The second published autographical document dates to the time of Chagall's visit to Moscow in June 1973 - it is the text of a brief address he made at the vernissage at the Tretyakov Gallery. As is known, Chagall came to the Soviet Union at the invitation of the Soviet Ministry of Culture. He arrived from Paris with his wife Vava and Nadya Leger on June 43, and on June 5 the exhibition of his work opened in the Tretyakov Gallery. In a few very short newspaper clips it was referred to as an exhibition of the lithographs donated by the master to the Soviet Union4.

In fact, Chagall's one-man show at the Tretyakov Gallery was considerably broader: in a rather small room on the lower floor (at that time it was Room 31) Chagall's works from the collection of the Tretyakov Gallery were displayed for a few days, while on the upper floor (at that time in the Serov Room 21) his famous murals made for the Jewish Kamerny (Chamber) Theatre in 1920 were unrolled from the drums and signed by the artist.
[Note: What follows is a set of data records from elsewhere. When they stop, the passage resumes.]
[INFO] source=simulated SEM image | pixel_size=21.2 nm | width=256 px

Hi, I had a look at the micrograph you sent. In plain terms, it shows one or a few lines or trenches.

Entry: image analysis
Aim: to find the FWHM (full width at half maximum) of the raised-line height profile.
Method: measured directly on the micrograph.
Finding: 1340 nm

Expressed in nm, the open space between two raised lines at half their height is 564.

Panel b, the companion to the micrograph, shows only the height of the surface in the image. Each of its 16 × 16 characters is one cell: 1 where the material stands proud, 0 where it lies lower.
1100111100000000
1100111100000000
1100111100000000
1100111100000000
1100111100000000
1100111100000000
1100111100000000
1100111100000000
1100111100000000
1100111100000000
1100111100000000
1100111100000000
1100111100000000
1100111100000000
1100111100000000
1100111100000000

In spite of such complete “secrecy” and the approach of the media, the opening ceremony was overcrowded. The presence of the Soviet Minister of Culture Yekaterina Furtseva and the Ambassador of France to the Soviet Union Jacques Vimont accentuated its diplomatic level. Chagall made a short speech which can be regarded as almost a creative “will” of the 85-year-old master, full of his deep speculations on the process of creativity. This speech was both a welcome and a farewell to his Motherland. Chagall was profoundly impressed by his visit to Moscow and Leningrad, where he had the opportunity to attend museums and meet people. In an interview taken the day before Chagall's departure he said: “People who can work hard and live such an interesting life and love art with all their hearts - all of this - I should assume - was a great surprise for me in Moscow, which I had no opportunity to visit for more than 50 years. <...> I wish I could come here two or three times more, and paint a dozen good works inspired by my Motherland.”5 Before departure Chagall donated a hand-written copy of his brief addresss at the opening ceremony at the Tretyakov Gallery, together with an album of photographs made at the Gallery during his visit, with his sincere words of gratitude6. All these materials were passed to the Manuscript Department of the Tretyakov Gallery on June 11.

  1. See: Voznesenskii A. Chagall's Gala-Retrospective/Chagall. Vozvrashchenie mastera. Po materialam vystavki v Moskve k 100-letiju so dnya rozhdeniya khudozhnika. M., 1988, p. 15.
  2. Mishin Yu. Dar Khudozhnika./ Izvestiya, 1973, June 6, Dar Marka Shagala/Moskovski Khudozhnik, 1973, June 9.
  3. Mar N. Marc Chagall: Mne ochen' zdes' ponravilos'... /Liter- aturnaya Gazeta, 1973, June 20.
  4. State Tretyakov Gallery Manuscript Department. Ф. 90. Ед. хр. 822.

 

A Brief Address at the Tretyakov Gallery, Moscow June 5 1973

I am grateful to you for your invitation to visit my motherland after fifty years of living abroad, and to visit the Tretyakov Gallery in which some of my pictures are exhibited; you cannot see my eyes filled with tears. Well, it may seem very strange, but having been very far from my motherland, I - in my soul - remained connected to her, and to the motherland of my predecessors.

I was always here [with my motherland] in my soul.

I was like a tree from my motherland growing in the air But nevertheless I had been growing ... In the end there is an eternal problem of the colour or of “a chemical process”, as I often would say...

As well as far-away Asia or Africa, artists from Europe and America were eager to come to Rome, or later to Paris.

When I was a boy I think there was some kind of colour in my soul, which dreamed of some special blue tone, and my instinct was driving me to some place where this colour was created. And as some time ago the Russian artists Brullov and Ivanov went to Rome, some young contemporary artists went to Paris.

I will not touch upon these delicate matters right now.

Anything can be said about me - whether I am a great artist or whether I am not great - but in my colours I remained devoted to my parents from Vitebsk - and what the colour is, that is the question.

Colour is blood for the body, like poetry for the poet.

Everybody knows what love is like ... Colour in itself is this very love which sometimes gives birth to Mozart, Masaccio, Titian and Rembrandt - and I'd like to shake you all by the hand today. I enjoy talking about love, because I am crazy about a certain natural colour visible in the eyes of people and in pictures. Only you have to see it with special eyes - as if you had just been born.